Producing an array from an ellipse

Question

I have an equation that creates an ellipse in the general form x^2/a^2 + y^2/b^2 = 1. I wish to produce an array whereby all points inside the ellipse are set to one and all points outside are a zero. This array is then to be convolved with another.

So far I have tried to create an empty array of the size I want the go through all x,y positions calculating x^2/a^2 + y^2/b^2 = 1. If the general form is less than one enter a one into the array, otherwise continue to the next x,y position.

Here is my code:

    arr = numpy.array(im) 
    sh = numpy.shape(arr)
    ar = numpy.empty(sh)

    for x in range (sh[0]):
        xx = x*x
        for y in range (sh[1]):
            yy = y*y
            ellips = xx/(a*a)+yy/(b*b)
            if ellips < 1:
                ar[xx,yy] = '1'
            else:
                break

However, this doesn't produce what I expect as my ellipse is always centered at (0,0) thus I expect the ones to be in the center of my array but they appear in the top left corner.

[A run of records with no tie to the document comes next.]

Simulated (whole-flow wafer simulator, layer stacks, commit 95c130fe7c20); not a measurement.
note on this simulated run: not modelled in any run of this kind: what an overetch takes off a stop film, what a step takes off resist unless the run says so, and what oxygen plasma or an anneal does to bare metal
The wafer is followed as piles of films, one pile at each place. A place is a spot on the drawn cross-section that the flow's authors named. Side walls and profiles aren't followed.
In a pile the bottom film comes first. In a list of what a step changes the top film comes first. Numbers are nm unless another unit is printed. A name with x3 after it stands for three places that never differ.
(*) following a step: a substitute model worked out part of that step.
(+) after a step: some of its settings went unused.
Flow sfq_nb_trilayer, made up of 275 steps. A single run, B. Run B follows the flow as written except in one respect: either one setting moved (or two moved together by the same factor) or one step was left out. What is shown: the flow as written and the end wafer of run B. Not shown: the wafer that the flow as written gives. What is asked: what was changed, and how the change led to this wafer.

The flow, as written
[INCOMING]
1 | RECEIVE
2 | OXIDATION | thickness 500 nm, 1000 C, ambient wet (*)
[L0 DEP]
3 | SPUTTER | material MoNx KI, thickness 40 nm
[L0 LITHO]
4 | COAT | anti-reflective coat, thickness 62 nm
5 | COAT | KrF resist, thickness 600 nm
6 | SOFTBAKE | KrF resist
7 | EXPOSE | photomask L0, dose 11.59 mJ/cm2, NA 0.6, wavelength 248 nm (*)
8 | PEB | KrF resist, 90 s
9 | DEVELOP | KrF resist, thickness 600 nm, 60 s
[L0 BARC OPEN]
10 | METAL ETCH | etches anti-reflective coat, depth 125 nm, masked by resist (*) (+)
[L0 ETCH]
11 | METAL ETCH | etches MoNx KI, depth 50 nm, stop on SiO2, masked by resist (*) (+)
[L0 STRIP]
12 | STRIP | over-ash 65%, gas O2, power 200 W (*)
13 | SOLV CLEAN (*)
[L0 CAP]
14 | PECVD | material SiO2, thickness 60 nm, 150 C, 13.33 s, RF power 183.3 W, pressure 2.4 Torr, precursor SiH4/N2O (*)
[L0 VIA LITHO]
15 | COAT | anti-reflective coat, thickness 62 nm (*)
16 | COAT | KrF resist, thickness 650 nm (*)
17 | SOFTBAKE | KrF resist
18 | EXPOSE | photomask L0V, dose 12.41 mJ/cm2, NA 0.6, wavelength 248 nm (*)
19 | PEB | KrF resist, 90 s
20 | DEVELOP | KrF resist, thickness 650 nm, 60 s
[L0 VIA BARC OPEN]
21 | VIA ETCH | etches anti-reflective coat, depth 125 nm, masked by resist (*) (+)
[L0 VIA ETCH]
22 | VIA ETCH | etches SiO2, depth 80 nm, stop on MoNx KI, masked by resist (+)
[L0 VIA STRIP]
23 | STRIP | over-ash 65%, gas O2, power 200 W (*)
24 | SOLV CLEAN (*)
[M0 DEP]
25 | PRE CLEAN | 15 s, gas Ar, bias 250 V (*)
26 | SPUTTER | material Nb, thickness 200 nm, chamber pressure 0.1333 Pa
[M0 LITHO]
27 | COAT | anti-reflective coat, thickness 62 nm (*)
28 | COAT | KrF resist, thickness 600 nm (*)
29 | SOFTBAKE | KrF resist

Does anyone have insight as to where I have gone wrong? Or perhaps a better way to produce my array?

---Edit---

Having tried EOL's answer I receive an ellipse array however it doesn't match the ellipse it should model. Here is a picture to illustrate what I mean: https://i.sstatic.net/aVx4I.jpg The ellipse array doesn't have the rotation of the ellipse. The code to produce the ellipse and ellipse array is as follows:

    def Ellipssee(z,stigx,stigy):
        points=100 #Number of points to construct the ellipse
        x0,y0 = 0,0 #Beam is always centred
        z0 = 4 # z0 a constant of the device
        al = 2 # alpha a constant of the device
        de = sqrt((stigx**2 + stigy**2))
        ang = arctan2(stigy, stigx) # result in radians
        a = (z+de-z0)*al
        b = (z-de-z0)*al 
        cos_a,sin_a=cos(ang),sin(ang)
        the=linspace(0,2*pi,points)
        X=a*cos(the)*cos_a-sin_a*b*sin(the)+x0
        Y=a*cos(the)*sin_a+cos_a*b*sin(the)+y0

        img = Image.open("bug.png").convert("L") # load image for array size
        arr = np.array(img) 
        sh = np.shape(arr)

        nx = sh[0]   # number of pixels in x-dir
        ny = sh[1]   # number of pixels in y-dir

        x0 = 0;  # x center, half width                                       
        y0 = 0;  # y center, half height                                      
        x = np.linspace(-60, 60, nx)  # x values of interest
        y = np.linspace(-30, 30, ny)  # y values of interest
        ellipseArr = ((x-x0)/a)**2 + ((y[:,None]-y0)/b)**2 <= 1

I have been calling the method with the values Ellipse(1,6,8).

Why is the rotation being lost in the array creation?

Answer 1

NumPy can do this directly, with no Python loop:

>>> import numpy as np
>>> from matplotlib import pyplot

>>> x0 = 4; a = 5  # x center, half width                                       
>>> y0 = 2; b = 3  # y center, half height                                      
>>> x = np.linspace(-10, 10, 100)  # x values of interest
>>> y = np.linspace(-5, 5, 100)[:,None]  # y values of interest, as a "column" array
>>> ellipse = ((x-x0)/a)**2 + ((y-y0)/b)**2 <= 1  # True for points inside the ellipse

>>> pyplot.imshow(ellipse, extent=(x[0], x[-1], y[0], y[-1]), origin="lower")  # Plot

A few key points of this technique are:

• The squares (in x and y) are calculated only once (and not for each point individually). This is better than using numpy.meshgrid().

• Thanks to NumPy's broadcasting rules, the contributions of x and y are summed together in a simple way (y[:,None] essentially makes y a column vector of y value, while x remain a row vector). There is also no need for larger 2D intermediate array, as would be needed with numpy.meshgrid().

• NumPy can do the "is in ellipse?" test directly (that's the <= 1 part), with no Python loop.

Now, if you can live with integer coordinates only, x and y can simply be obtained with np.arange() instead of the more "refined" np.linspace().

While ellipse is an array of booleans (in/out of the ellipse), False is treated like 0 and True like 1 in calculations (for instance ellipse*10 produces an array of 0 and 10 values), so you can use it in your NumPy calculations.